Almost every story I write, in any genre, is alternative world, meaning it is set somewhere other than the world we know.  This is true even of most of my science fiction, which as a genre more often embraces Earth heritage than fantasy.  Historical fantasy is a subgenre, but far less common than science fiction that somehow involves Earth, spins off from the present Earth, or otherwise grounds itself in the “real world.”  However, I tend to seek ways to avoid this terrestrial connection.  Why?  It’s complicated.

No, really: that’s the reason.  Writing a story associated with the real world is complicated, and it becomes more complicated the more closely associated with the present real world it is.  It might seem strange to say that writing a story grounded in the real world is more complicated than writing a story in which you must invent the world as well as the story and the characters, but the trick about alternative world storytelling is that you get to make it up.  There’s no baggage except what you develop, no plausibility or historical accuracy to worry about, no concern about whether the story will age well or not, like some of the classic science fiction from the mid-twentieth century and its assumptions about what the future would be.  Not so with a real-world setting.

Most of the stories I want to tell are naturally set in alternative worlds, where things like magic or alternative physics exist, or different geography, history, or entirely alien species.  For all many of my settings, especially for stories like Impressions or Golems and Kings, are historically inspired, they are nonetheless other, unbound by any need to be true to our real history and our real-world considerations.  Occasionally, though, I have a story idea that is based in the real world, or something so close to it as to be indistinguishable, and then I’m left with a conundrum.

In those instances, I see two choices: I can write the story and set it in the real world, with all the associated complexity and difficulty, or I can go to the effort of creating an alternative world that is both close enough to ours to work for the story, but sufficiently distinct to not be too obviously a rip-off of our world.  For some of my short stories, like Ship in a Bottle, I set it explicitly in the real world.  This is easier to do in a small story like that one.  For other stories, it gets more challenging.

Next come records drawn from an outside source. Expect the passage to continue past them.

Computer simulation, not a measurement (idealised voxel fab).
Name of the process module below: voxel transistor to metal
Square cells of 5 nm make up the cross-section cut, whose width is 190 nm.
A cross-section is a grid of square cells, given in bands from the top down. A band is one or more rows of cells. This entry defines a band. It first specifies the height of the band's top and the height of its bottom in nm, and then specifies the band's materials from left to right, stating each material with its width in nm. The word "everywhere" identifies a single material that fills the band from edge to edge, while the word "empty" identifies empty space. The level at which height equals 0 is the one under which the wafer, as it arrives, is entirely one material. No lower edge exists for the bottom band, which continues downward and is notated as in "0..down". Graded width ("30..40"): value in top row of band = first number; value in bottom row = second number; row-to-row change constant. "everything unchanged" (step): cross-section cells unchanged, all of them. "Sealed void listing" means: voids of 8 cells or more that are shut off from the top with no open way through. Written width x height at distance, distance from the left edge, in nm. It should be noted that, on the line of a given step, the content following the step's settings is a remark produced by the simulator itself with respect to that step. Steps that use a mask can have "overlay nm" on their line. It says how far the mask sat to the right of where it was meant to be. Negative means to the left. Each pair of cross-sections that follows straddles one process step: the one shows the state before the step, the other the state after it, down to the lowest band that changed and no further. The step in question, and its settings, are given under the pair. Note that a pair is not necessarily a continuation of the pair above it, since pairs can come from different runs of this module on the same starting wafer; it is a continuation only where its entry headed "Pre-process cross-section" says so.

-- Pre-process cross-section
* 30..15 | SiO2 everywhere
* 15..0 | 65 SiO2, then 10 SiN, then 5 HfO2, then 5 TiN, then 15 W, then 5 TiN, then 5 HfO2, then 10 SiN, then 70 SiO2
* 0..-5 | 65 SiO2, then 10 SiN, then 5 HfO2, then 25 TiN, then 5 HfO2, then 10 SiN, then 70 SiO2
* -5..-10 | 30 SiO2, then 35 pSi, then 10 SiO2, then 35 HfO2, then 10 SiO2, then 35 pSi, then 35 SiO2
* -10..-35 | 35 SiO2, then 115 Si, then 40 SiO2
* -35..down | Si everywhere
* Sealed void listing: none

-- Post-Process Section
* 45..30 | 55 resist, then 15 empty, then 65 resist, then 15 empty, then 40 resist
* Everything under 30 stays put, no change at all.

Based on the March Elegant Literature prompt, I wrote a story that’s been rattling vaguely around in my head for a little while (I say based on, not for, because the first draft was quite rough and about twice the acceptable word count).  In my head, the story is set in a version of the real world, more or less contemporaneous with ours, in which a great war takes place and there is now a rebellion against an occupying force.  It might seem straightforward enough to set this story in the real world, since the war is a perfect excuse to not worry about real towns, street names, and other such details, but I didn’t want readers to be distracted by the use of real countries and peoples.

In that case, I chose to split the difference in a compromise that may or may not work (at the time of this writing, I’m waiting to hear from my writing group what they think of the approach).  Essentially, I set the story in the real world like I imagined it being set, but in the writing, I avoided mentioning any specific place names, countries, nations, or peoples, and arranged the descriptions to give few hints to those effects.  This goes against the use of specificity, which we discussed in a recent post, but it seemed an acceptable solution for this particular story, especially since it’s not long, and the focus has little to do with those omitted elements.

Rogue Planet, though…that technique won’t suffice for Rogue Planet.  When I first did the rough outline for the story, I thought it could.  It’s set far enough in the future, and little enough of the focus is on Earth, that I thought I could largely get away without considering world politics, crewmember origins, how events conspired to produce the present which the book depicts, et cetera.  Going back and creating detailed fact sheets for all of the crewmembers, though, I realized I was wrong.  I couldn’t ignore such factors completely, or my crew would be terribly bland, and my plot would be ungrounded.  As I’ve been tumbling the story around in the story idea melanger at the back of my head while I’ve been working on Golems and Kings, I’ve realized I need to commit to the real-world setting, or to developing a whole alternative world.

I will almost certainly choose the real-world option for the story.  It works better for the story I’m trying to tell with Rogue Planet, and keeps the focus where it should be.  There’s already plenty to juggle with the enormous main cast of characters without adding the additional need to adequately communicate interesting worldbuilding which would ultimately prove to be more of a distraction to the story than an asset.  My solution is to take a page out of those classic science fiction novels, and simply try not to overthink my extrapolations into the future.  After all, I’m writing a science fiction book, not a book of prophecies.  Avoiding brand names and contemporary slang to the greatest extent possible helps reduce the temporal dissonance, too.

Since it’s set an indeterminate but not insignificant number of years in the future, I suppose there’s an argument to be made that Rogue Planet isn’t exactly set in the “real world.”  The world changes quickly, and writing about the future has less of a requirement for facts and research than writing about the past.  However, it still must be grounded in a believable way, and it will necessarily come with baggage.  Nobody has preconceived notions about how some alternative world will evolve over a few millennia, but every single reader will bring into the story ideas about what they think the future will be like, and that’s an additional element of the story experience I will have to manage.  As I said, this kind of writing is complicated.  Sometimes, though, it’s worth handling that complexity to tell a particular story.